The detective who led a murder probe into a millionaire property developer’s killing of his pregnant wife said he feared her body may never be found as her husband was jailed for life this week.

Ham & High: Lihua Cao, whose body has never been found.Lihua Cao, whose body has never been found. (Image: Archant)

Robert Ekaireb, 39, was handed a life sentence at the Old Bailey on Tuesday for murdering his Chinese bride Lihua Cao, 27, in their luxury Hampstead apartment in October 2006, just three months into their volatile marriage.

During a painstaking seven-year investigation, police found no activity on Ms Cao’s bank card or mobile, no contact with her family and no trace of her having flown out of the country following her disappearance.

Ekaireb, of Corrigan Close, Hendon, was eventually arrested on June 7, 2012 and charged the following day.

Det Sgt Martin Sloan, who led the murder probe, said: “There’s no closure for the family. They are searching and they’re looking for answers that might never come.

“There’s only one person who knows the answer to all of this and that’s Robert Ekaireb.

“My feeling is, because of what I know about him as a man, that he’ll never tell us because he’ll never admit his guilt.

“But that doesn’t stop us asking and stop us looking and we will at some point in the future go and visit him [in prison] and give him that chance.”

Ekaireb, who denied murder, was convicted last month after a two-month trial at the Old Bailey.

The court heard how he murdered Ms Cao after months of jealousy and paranoia about her past as a lapdancer before having their flat in Pavilion Court on the gated Mount Vernon estate, in Frognal Rise, Hampstead, redecorated and recarpeted the next day.

Ms Cao, who left China in 2002, was 19 weeks pregnant when she disappeared and was finally reported missing by her brother in February 2007.

She had been working as a lapdancer in Dublin, Ireland, when she met Ekaireb in June 2006, marrying him weeks later and moving into his Pavilion Court flat.

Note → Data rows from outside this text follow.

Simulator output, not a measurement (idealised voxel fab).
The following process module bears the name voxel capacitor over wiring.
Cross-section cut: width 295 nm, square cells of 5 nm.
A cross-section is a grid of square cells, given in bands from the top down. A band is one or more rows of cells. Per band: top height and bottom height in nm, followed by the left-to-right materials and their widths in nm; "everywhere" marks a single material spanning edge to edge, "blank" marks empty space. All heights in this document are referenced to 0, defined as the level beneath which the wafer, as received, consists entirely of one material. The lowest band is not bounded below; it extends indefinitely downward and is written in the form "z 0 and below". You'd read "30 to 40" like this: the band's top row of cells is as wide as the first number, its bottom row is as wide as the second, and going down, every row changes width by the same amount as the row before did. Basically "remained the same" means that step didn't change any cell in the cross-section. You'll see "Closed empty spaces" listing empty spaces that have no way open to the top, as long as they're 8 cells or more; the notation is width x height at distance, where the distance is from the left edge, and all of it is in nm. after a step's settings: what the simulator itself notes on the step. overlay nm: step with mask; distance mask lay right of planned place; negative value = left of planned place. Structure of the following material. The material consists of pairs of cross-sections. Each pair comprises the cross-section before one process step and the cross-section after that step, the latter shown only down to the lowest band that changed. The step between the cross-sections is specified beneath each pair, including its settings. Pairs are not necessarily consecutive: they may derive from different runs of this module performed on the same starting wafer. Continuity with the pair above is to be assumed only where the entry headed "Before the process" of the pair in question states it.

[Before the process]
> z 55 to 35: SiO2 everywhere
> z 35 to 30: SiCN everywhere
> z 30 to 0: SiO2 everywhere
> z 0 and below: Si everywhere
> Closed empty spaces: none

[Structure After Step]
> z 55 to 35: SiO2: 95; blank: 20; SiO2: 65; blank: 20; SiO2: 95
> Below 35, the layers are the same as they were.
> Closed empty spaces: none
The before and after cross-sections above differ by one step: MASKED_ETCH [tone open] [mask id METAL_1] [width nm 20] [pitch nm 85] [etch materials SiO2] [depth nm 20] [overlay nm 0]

The trial heard that he had admitted to his psychologist a month before Ms Cao vanished that he had thought about stabbing her to death and felt unsafe with his own anger.

Police believe Ekaireb murdered Ms Cao on October 23, 2006, following an argument at their flat about Ekaireb’s suspicion that his wife was still working as a lapdancer behind his back.

It is thought he lost control and lashed out, killing Ms Cao - probably with a knife - before rolling up her body in a bedroom carpet and loading it into his car boot to dispose of.

Around the estimated time of the killing, a witness reported hearing a woman’s scream while a security guard at the Mount Vernon estate later saw a carpet being carried out of the couple’s flat.

Officers believe Ekaireb, father to a two-year-old daughter with his current partner, who is expecting another child, used his links to an organised criminal network to dispose of Ms Cao’s body.

Judge Nicholas Cooke QC ordered Ekaireb, owner of more than 50 properties worth £65million, to serve at least 22 years before he could be considered for release.

He cited Ekaireb’s refusal to reveal the whereabouts of Ms Cao’s body as an aggravating factor.

Sentencing the property developer, the judge said: “This was the murder of a pregnant wife, a woman pregnant with a viable foetus when you killed her: in that sense you ended two lives.

“The evidence exposed you as a callous, manipulative and selfish hypocrite.”

Judge Cooke will decide in coming weeks if he is to order Ekaireb to pay compensation to the victim’s family in China, who were receiving regular payments from Ms Cao before her death.